I’m completely serious about the badassitude of these PE students, by the way. My school has one of the best basketball teams in Chongqing, and also, I’m frequently told, one of the best, if not the best, PE programs in the municipality. #myschoolisthebestschool #ahhhyeaaah
Yet it has been so frustrating to think that only my foreignness makes playing sports seriously okay. I don’t like being forced to rein in my enthusiasm. I don’t like playing badminton while standing still. I don’t like missing social cues and looking like a weirdo.
There was a moment, perhaps two weeks ago, when several students and I were shopping downtown. We saw our bus arrive just when we came into sight of the station, and one of the girls shouted ‘oh, no, let’s run!” So we ran. Ish.
I missed the bit where running was a joke. My students broke into delicate high-heeled jogs. Me, I thought we were really running, so I did. I caught up to the bus, banged on the door. It stopped.
My students were not right behind me, like I thought they were. They were quite a ways back, and they were laughing so hard they could barely stand. I came close to dying, actually dying, of embarrassment.
We got on the bus. I was really wishing I’d tripped on the curb back on the sidewalk, because it seemed like falling on my face would have been more womanly than sprinting for a bus. I genuinely thought I’d damaged my reputation with these students. I wasn’t surprised when two of them caught my arm on the ride. Now that the laughter had subsided, I knew I was in for a ‘take care’ talk.
“Most girls in China don’t do that,” they told me, seriously. “You know it?”
“Yeah, I know it,” I said, in the special tone of brittle cheer I use for moments like these.
“We were so surprised!”
“Yeah, I know that too.”
One of them leaned forward to get a good look at my face. “Many girls in China don’t like to do that,” she told me, “but I think it’s okay.”
The male student with us was nodding enthusiastically. “It’s important for health.”
“You are so fast,” added the gal on my other arm.
It was not the time to point out the many virtues of no heel shoes. I turned that little conversation over in my head a lot longer than it deserved, probably – but it was the first time any of my girls had taken that tone toward active athleticism in women. There were obviously some female students who were serious about certain sports – I witnessed this during the annual sports meeting held by our school – but I had yet to encounter any. It was a nice thing, to be praised a little for something I had been starting to believe had defeminized me in the eyes of my students.

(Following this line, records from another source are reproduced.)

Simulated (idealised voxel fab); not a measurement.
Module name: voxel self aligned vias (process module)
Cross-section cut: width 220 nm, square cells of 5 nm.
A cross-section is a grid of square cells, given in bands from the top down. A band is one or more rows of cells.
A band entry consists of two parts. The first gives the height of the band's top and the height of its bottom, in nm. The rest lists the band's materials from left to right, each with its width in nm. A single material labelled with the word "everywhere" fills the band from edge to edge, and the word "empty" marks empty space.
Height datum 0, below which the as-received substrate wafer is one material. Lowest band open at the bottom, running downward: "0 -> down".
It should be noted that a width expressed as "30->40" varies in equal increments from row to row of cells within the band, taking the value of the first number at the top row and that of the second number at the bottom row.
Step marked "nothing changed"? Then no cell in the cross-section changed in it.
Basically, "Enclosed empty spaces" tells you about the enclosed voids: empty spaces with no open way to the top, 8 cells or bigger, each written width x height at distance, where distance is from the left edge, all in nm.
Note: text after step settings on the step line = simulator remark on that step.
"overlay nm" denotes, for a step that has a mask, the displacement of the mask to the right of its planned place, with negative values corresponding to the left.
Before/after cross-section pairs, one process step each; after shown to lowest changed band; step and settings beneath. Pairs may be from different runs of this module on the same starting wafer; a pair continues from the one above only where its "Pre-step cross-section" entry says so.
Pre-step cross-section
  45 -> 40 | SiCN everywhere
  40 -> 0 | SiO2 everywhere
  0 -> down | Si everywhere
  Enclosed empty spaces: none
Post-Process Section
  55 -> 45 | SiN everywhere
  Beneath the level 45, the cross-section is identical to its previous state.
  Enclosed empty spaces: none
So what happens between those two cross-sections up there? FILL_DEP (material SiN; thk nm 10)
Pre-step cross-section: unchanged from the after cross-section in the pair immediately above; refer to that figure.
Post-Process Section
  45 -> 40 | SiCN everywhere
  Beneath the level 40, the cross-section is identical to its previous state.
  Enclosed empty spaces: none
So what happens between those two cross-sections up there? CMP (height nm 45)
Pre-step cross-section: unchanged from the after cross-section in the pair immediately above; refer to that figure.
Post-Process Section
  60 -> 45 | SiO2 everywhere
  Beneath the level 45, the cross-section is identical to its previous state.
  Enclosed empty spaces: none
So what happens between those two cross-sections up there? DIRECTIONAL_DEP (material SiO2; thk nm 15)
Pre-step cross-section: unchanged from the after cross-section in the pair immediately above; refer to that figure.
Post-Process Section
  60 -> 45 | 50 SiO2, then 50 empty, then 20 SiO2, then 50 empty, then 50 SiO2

And then, two weeks later, I got a call from a strange number, and when I answered, I heard an unfamiliar voice. “Hi, Rena. My friends said you are fast?”
Nancy – her English name – is neither a PE student nor an English major. However, she’s mad for 运动 (exercise) and wants to practice her English, and ended up with my number. We met at the court, and she looked me up and down – which I admit I was also doing to her (hopefully more subtly), and she asked, “Easy or difficult?”
“Difficult,” I said, then, apprehensively, “okay?”
We swatted a birdie at each other for two hours this evening, and she set a pace that my PE pals would approve of. She played in platform heels, but informed me five minutes in that next time, she was going to wear her sports shoes. I chose to take that as a compliment, and I really think it was.
Her English is excellent. She’s a very outgoing student, is happy to answer questions and hold conversations while pummeling me, and, when I’m too busy trying not to lose to talk, she cheerfully practices English by giving us a sporting commentary.
“You hit that side – now me – now you, hurry – now I will 扣球 – oh, and you tried to hit it, but you missed and failed. You should be faster. You should have faster re – retack – ”
“Faster reactions?”
“Yes, yes, reactions! You should react more faster!”
“That’s an excellent word.”
And then we beam at each other and she serves again.
I don’t think I’ll ever feel improper on a badminton court again. Nor will I ever think about Chinese womanhood without thinking of Nancy and her wicked 扣球。
It’s wintery and miserable at home, my readers, and I’m sorry for that, but make a note to get out there come summer and whack around a birdie or two. You’ll need the practice, because I’ll be itching for a game in 18 months, and I’ll be gunning for you. Let’s talk again soon.